Fans have burned effigies of wicketkeeper Mahendra Singh Dhoni and have damaged his under-construction house, demanding that the plot be taken back by the government. They have also suggested that if India does not go further in the tournament, the team should not be allowed to stay in India (what they mean by that is anybody's guess).

Skipper Inzamam-al-Huq has announced his retirement from the one-day game, although this was always expected, even prior to the start of the World Cup. And one of the most disturbing aspects has been the death of Pakistan coach Bob Woolmer, the cause of which is not yet known. What we do know is that the job of coaching Pakistan is regarded as one of the more stressful in world cricket.

There have been other strong issues that have seemingly received disproportionate attention, thanks to the fans' involvement: Saurav Ganguly's omission from the team, accompanied by anger against Greg Chappell and followed by effigy burning, a matter reaching West Bengal and Indian mainstream political levels: Demands to drop Virender Sehwag, and the defence against which was offered by none other than Sharad Pawar, President of BCCI.

What is it about the Indo-Pak cricket scenario that promotes such strong reactions? There are no easy answers, but here are some thoughts on the subject:

We do not have any other 'release' for our strong pent-up emotions. We may feel equally strongly about our political issues, but normally the frustrations with the political system are not felt in one go, but over the years. Bollywood rejections are seen simply by empty theatres.

No other sport in the country has anywhere close to the following that cricket has, hence it becomes the focal point of frustration. For most fans, cricket is his own proxy of battle and victory and world leadership. When the team does not win, it is taken that personally.

The sudden increase in financial rewards for cricketers has not helped. The fact is that the huge growth of media and television reach, the accompanying increase in advertising revenue, has brought huge financial rewards. It had to happen, and is completely justified as well. Those who don't accept the fact that cricketers are getting just rewards, perceive this jump as unjustified, and believe that if they are paid so much, they must perform each time they go out on the field. It almost feels as if the cricketers are getting paid from taxpayers' money, which of course, is completely baseless.

The extremes that fans go to, like the damage to Dhoni's house, which was widely televised, could certainly be stopped by the police - if they want to. But do they want to? It appears that the local leadership almost condones the reaction of the fans. Let them go and vent out their anger at Dhoni. And the police don't even attempt to intervene. Does the local political leadership believe that by letting citizens take up small issues like these, they can pursue their own money-making undisturbed'?

Betting is probably the big issue here. I suspect that India and Pakistan contribute to the largest betting in cricket. Officially it is banned, at least in India. Yet it is clear that it is happening. And big time, too. Betting on each ball, on each over, on each player's score, on the winning margins, on just about every aspect of the game. It's a huge gambling pot. From ancient times, gambling has been a part of our culture.
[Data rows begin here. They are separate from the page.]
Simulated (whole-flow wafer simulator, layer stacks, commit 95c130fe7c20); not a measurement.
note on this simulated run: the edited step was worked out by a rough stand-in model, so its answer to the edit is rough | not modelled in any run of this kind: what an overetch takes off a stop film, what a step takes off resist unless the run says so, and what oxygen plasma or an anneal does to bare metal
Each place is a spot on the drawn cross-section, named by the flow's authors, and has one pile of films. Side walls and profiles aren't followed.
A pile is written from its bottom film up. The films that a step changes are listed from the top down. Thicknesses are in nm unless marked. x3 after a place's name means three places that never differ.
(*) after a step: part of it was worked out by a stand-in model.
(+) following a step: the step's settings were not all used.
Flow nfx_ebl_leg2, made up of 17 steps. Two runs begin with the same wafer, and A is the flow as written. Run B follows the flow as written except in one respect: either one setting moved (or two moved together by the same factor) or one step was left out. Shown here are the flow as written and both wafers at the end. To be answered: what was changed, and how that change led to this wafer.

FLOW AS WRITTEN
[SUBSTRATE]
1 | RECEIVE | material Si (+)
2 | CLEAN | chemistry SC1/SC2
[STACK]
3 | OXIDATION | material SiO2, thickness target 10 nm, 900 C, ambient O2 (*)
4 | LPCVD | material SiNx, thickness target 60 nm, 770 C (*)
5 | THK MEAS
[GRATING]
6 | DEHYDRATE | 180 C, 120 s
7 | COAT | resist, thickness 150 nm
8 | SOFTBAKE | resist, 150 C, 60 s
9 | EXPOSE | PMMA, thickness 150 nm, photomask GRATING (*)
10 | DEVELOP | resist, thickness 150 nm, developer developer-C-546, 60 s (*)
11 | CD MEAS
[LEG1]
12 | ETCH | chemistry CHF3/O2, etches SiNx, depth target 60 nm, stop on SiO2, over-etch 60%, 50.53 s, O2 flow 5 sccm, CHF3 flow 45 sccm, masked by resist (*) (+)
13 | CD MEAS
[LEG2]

With high stakes involved, lots of money exchanging hands on an apparently un-influencable set of events, there is a tendency to see if money can influence the events. Which is why most betting scandals connected to cricket have their roots in India or Dubai (Indo-Pak melting pot). Do these betting centres influence fan ire? Do they vent the anger of their personal monetary losses on the cricketers? Could well be so.

When will the fans in India and Pakistan look to this as a game, and nothing more? Fine, you can make coffee-table discussion on the subject, perhaps even animated ones. Maybe fans can have strong arguments about their respective favourites. But hey, know where to stop. Don't take your anger to the streets, man.

The biggest reaction that fans can give to the sport, if they feel like rejecting it, is to stop watching the games. The TRPs will fall and the endorsements will go down, and the players will know that only performance will give them their rich dividends. However that's a long term strategy. Meanwhile, fans find it easier to burn effigies.